January 11, 2014

Movie Review: Her

Spike Jonze is an interesting film maker. He may not be the most prolific of creators, but when he does grace the screen with something, it is generally going to be worth seeing. He takes different angles into the material, so even if the tale is familiar or at least has familiar elements it is still going to be something you will want to spend time with. I am not saying you are going to like the movie, necessarily, but you will certainly have a reaction to it. Her is one of those movies. It is not the most original of ideas, but it is terribly engrossing. I can say it held my attention.

Her is a good example of a film made by somebody with respect for the art of film making, someone who wants to make something different, unique, someone making what he wants to make and tries to avoid compromise. This being the case, this is a movie that is going to get a wide spread of reactions. With regards to Her it is not going to be a movie for everybody, it has this slow, methodical build up that works its way into your mind the deeper into it you get.

The movie is set in an undefined future time which is hard to pin point due to its blend of past, present, and future. The look and feel has a feeling all of its own, the setting is not the point, but it does add to the personality of the overall work. It also allows for the stylized nature of everything. While it is populated with complex individuals, it is more about the story than the character. It is a rare case of unique and complex characters being used for to bolster the plot rather continually dumbing everything down. I realize that may not make much sense, but really it does. We are presented believable character in the service of a tale examining our interpersonal relationships and our relationships with technology and how the lines can blur.
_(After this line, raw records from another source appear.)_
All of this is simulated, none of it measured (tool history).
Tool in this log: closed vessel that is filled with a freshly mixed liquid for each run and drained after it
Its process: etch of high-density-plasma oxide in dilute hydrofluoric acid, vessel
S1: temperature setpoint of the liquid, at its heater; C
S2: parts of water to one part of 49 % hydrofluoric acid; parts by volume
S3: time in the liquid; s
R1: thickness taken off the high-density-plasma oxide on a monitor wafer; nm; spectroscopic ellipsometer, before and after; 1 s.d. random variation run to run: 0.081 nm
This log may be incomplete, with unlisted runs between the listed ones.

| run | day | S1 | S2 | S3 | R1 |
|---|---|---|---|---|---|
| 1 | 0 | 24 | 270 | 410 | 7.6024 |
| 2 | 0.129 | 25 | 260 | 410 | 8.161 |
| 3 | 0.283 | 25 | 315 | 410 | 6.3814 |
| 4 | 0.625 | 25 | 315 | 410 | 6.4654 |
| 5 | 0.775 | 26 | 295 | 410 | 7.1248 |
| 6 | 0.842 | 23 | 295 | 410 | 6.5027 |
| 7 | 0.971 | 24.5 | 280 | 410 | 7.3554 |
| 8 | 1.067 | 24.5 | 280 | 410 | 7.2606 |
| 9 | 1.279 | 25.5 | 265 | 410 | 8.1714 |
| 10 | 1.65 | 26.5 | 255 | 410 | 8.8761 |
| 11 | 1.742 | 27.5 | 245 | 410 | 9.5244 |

I am reminded of this quote I have seen attributed to Albert Einstein: “I fear the day technology will surpass our human interaction. The world will have a generation of idiots.” I have not done a lot of checking to verify the accuracy of the quote, but even if it is not his, it still feels appropriate. Even then, it does not quote describe the movie, it is really just a connection I made that works in conjunction with this movie.

At the center of Her is Theodore (Joaquin Phoenix), a quiet man who internalizes a touch too much. He works for a website that creates letters for people, expressing feelings and emotions in words that the client is unable to. Theodore is a man on the verge of a divorce, something he does not want to complete, the stamp of finality scares him. Well, in the meantime he gets himself the latest computer operating system, something called OS1. These future systems are voice activated and always online, but this new one is different.

This new OS1 is a full on artificial intelligence marketed in a way that it will learn and grow with the user to create an unprecedented experience. It certainly does create an experience and seems to step in as a full on human replacement. I'm getting ahead of myself. Theodore begins to develop feelings for his OS, it becomes a replacement for his ex-wife, a safe replacement with which to develop a relationship with. It is one thing to co-exist and relate with another person and something completely different when dealing with what is basically a lot of computer code.

We watch as Theodore develops this relationship with his OS, named Samantha (Scarlett Johannson). The two fall in love and it all feels very real, but as anything else that grows, this does as well and the code of the OS develops beyond anything anyone could have ever imagined with intriguing results.

The theme seems to revolve around how these artificial relationships can seem very real but come at a cost, the rob of us of our ability to relate to other people. As things develop here, Theodore learns a lot more about himself and his capacity for emotion.

I really liked the film, the dreamlike state it induces with its deliberate pacing. I liked how easy it was to relate with. The issues of love and relationships are universal and they are examined in entertaining fashion here.

The bottom line is that Her is a movie well worth spending time with. It is made by someone with obvious affection for his characters and finds a way of examining relationships through the filter of expanding technology. Or, it could just be a clever way of making a precursor to a Terminator like future, or an example of hipster science fiction?